Startups Should Consider Kanban
Many early-stage startups use scrum, but should consider kanban instead. Why?
Before that, let’s understand how scrum and kanban work:
Scrum works in discrete sprints of 2 weeks 1 each. We begin with a planning meeting where a list of tasks is identified for a sprint, engineers estimate them, and some tasks are removed if they don’t fit in the sprint. Then the sprint starts, and tasks scheduled for the sprint can’t be added, removed or modified. After 2 weeks, the sprint ends, and a retrospective meeting helps us explore how it went and what we can improve.
Kanban works continuously, without any specific sprint beginning and end dates. kanban is like an escalator that moves continuously, while scrum is like a lift that makes a bunch of discrete trips (sprints) carrying a specific set of people in each trip. In kanban, the Product Owner maintains a prioritised backlog at all times. When an engineer is done with his work and is looking for something to do, he picks tasks in order of priority 2. Kanban is a pull-based system, where each engineer pulls tasks from the backlog as needed 3. Managers should not push tasks onto engineers, asking them to take on a task in addition to their existing in-progress tasks.
With this understanding of scrum and kanban in mind, let’s look at why startups should consider kanban.
First, kanban works better for tech support, where a fast turnaround time is important. Many engineers respond to customer requests as part of their job, and delayed responses frustrate customers. Think about how frustrating it is for you when your bank or phone company screwed up and didn’t respond to your requests, leaving you high and dry.
Second, generalising from tech support, if a high priority task comes up suddenly, kanban enables a faster turnaround time by putting it at the top of the list, as opposed to scrum, which forces the high priority task to wait up to two weeks for lower priority tasks 4.

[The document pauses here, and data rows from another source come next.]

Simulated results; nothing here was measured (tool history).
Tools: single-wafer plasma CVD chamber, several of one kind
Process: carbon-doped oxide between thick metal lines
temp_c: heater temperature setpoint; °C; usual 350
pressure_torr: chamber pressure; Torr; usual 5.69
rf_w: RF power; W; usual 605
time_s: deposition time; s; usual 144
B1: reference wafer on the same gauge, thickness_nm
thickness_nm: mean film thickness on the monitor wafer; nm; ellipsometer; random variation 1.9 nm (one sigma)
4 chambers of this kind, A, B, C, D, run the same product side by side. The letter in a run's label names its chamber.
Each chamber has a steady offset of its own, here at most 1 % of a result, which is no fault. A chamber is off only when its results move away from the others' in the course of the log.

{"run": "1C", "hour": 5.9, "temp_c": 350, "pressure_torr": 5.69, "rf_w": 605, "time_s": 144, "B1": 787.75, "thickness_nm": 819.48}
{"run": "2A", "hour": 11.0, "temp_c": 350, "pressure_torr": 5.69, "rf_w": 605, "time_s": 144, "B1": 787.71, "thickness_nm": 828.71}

Third, as a consequence of the above two points, non-technical stakeholders are more likely to follow kanban than scrum.
Fourth, scrum can cause a code review rush at the end of the sprint. This is a bad idea for the same reason it would be a bad idea for an airport to schedule all flights to land at the end of the day. Kanban avoids this code review rush, since it’s a continuous flow process. In addition to at the end, scrum also causes a rush of meetings at the beginning, when you’re trying to cram the retrospective and the planning session in the first half of Monday, to avoid wasting a whole day as a gap between sprints. Such rushed meetings are stressful for the team, and kanban avoids them. You can do a retrospective any time, asynchronously, rather than being in the critical path. In general, you want to decouple things, for greater flexibility.
Fifth, kanban works better when you don’t have enough visibility into the future to plan two weeks work. Say the subsequent tasks are dependent on the earlier ones. Or you have a critical customer meeting which would affect what we do next. Kanban is more flexible and adapts to reality, rather than trying to force reality into rigid two-week sprints.
For all these reasons, startups should consider kanban.
You can instead go with 1 or 3 weeks.
Though they can deviate if doing things in a different order saves time, or if they’re fed up of doing too many tasks of the same kind.
Or if he’s stuck and wants to put it on the backburner for a few days.
Obviously, every task can’t be done faster — the total capacity of the team is still the same, so if one task is done today, another isn’t. But that’s a win when the one that isn’t is lower priority. Kanban lets us be more responsive to higher priority tasks. Prioritisation is all about doing more important things first.